Help setting up a problem with JuMP and/or Clustering.jl

Let’s say I want to divide all of the counties within a state into 4 groups and I want all of the counties in a group to be geographically contiguous. Furthermore, when I’m done, I want the total population of each of the 4 groups to be as close as possible.

I was thinking I could possibly use Clustering.jl to do the initial spatial clustering based on lat/lon of each county and then use JuMP to minimize the variance in population between groups but I don’t think that’s going to work. I’m now thinking it may be possible to simply use JuMP.jl to do this but I can’t figure out how to set the problem up.

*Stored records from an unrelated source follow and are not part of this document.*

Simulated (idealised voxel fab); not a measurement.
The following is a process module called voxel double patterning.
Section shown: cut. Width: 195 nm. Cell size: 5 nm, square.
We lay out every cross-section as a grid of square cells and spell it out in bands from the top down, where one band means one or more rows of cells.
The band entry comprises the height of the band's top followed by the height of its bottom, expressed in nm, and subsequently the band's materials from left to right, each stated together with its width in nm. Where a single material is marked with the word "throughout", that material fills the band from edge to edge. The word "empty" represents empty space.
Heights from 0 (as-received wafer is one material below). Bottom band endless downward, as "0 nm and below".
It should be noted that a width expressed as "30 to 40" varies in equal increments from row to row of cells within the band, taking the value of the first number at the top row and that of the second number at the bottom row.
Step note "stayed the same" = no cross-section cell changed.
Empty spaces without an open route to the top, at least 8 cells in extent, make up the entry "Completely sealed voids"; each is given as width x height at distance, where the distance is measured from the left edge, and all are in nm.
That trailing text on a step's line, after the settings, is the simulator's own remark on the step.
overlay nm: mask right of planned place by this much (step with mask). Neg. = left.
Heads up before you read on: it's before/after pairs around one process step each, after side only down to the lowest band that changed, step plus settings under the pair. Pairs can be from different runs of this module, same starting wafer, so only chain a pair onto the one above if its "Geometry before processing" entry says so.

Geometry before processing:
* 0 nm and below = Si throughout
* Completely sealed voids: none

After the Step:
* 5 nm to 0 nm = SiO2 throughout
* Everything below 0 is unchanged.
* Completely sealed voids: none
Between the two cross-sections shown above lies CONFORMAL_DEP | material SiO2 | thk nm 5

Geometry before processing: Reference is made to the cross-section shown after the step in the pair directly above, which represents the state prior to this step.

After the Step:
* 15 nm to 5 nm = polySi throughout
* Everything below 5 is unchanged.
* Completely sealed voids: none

Do the following objectives make sense?

  1. Minimize the mean (or some other statistic) of the norms of the pairwise Haversine distance matrices for each of the 4 groups (this should lead to groups having counties that are close together) and

  2. Minimize the standard deviation in the total populations of each of the 4 groups

If so, is this a multi-objective problem (requiring MultiJuMP.jl) or could I set it up to simply minimize the sum of the mean of the norms of the pairwise Haversine distance matrices for each of the 4 groups and the standard deviation in the total populations? Can one of the open-source solvers handle this?

I did something like this before, based on some code I stole off of StackOverflow:

# Function to compute great circle distance
function get_dist_ll(lat1, lon1, lat2, lon2; R = 6371.0)
    f = π/180.0
    Δlat = (lat2 - lat1) * f
    Δlon = (lon2 - lon1) * f
    a = sin(Δlat/2.0)^2 + cos(lat1 * f) * cos(lat2 * f) * sin(Δlon/2.0)^2

    R * 2atan(√(a), √(1.0 - a))
end

# Compute all cross-distances
dist_mat = zeros(size(df_t, 1), size(df_t, 1))

for i ∈ 1:size(df_t, 1)
    r1 = df_t[i, [:Latitude, :Longitude]]
    for j ∈ i:size(df_t, 1)
        r2 = df_t[j, [:Latitude, :Longitude]]
        dist_mat[i, j] = get_dist_ll(r1[1], r1[2], r2[1], r2[2])
    end
end

## CLUSTERING ANALYSIS

# Objective function
function obj(ass, dist, w, w̄, cs; λ = 50.0)
    # Cumulative distance between all points in cluster
    ϵ = sum(sum(@view dist[ass .== i, ass .== i]) for i ∈ 1:cs)
    # Deviation from average weight by cluster
    σ = sum(sum(@view w[ass .== i]) for i ∈ 1:cs) .- w̄

    # Objective is total distance within all clusters and scale of variation of weight across
    sum(ϵ) + λ*norm(σ)
end

# Minimization
function get_clusters(dist, w, w̄, clusters::Integer)

    n = length(w)
    ass = shuffle(repeat(collect(1:clusters), Int(round(n/clusters, RoundUp))))[1:n]

    ϵ = obj(ass, dist, w, w̄, clusters)

    for t ∈ 1:5 # Seems to converge within 5 iterations in practice
        for loc1 in 1:n
            for loc2 in loc1:n
                # perform swap
                a1 = ass[loc1]; a2 = ass[loc2]
                ass[loc1] = a2; ass[loc2] = a1

                # Calculate assignment objective value
                ϵ′ = obj(ass, dist, w, w̄, clusters)

                # Keep swap if objective went down
                if ϵ′ < ϵ
                    ϵ = ϵ′
                else
                    ass[loc1] = a1; ass[loc2] = a2
                end
            end
        end
    end

    return ass
end

# Choose number of desired clusters
clusters = Int(round(nrow(df_t)/8.5, RoundUp))

# Weight is the number of beds for now
w = Float64.(df_t[:, :beds)])
w̄ = sum(w)/clusters

# Assign hotels to clusters
ass_new = get_clusters(dist_mat, w, w̄, clusters)
df_t[!, :Cluster] = ass_new

Here λ governs the tradeoff between total distance and variance within cluster to make it a single objective function.

1 Like

Aside from the chosen abbreviation for the word assignment, this is absolutely fantastic :grinning:

Haha, I do vaguely remember renaming that variable after running into repeated errors when writing the function, never changed it back apparently…

:rofl:

This is really brilliant, I appreciate it.

I’ve refined this question here: Which JuMP.jl solver for this problem?

I still would like to figure out how to solve this within the JuMP.jl framework.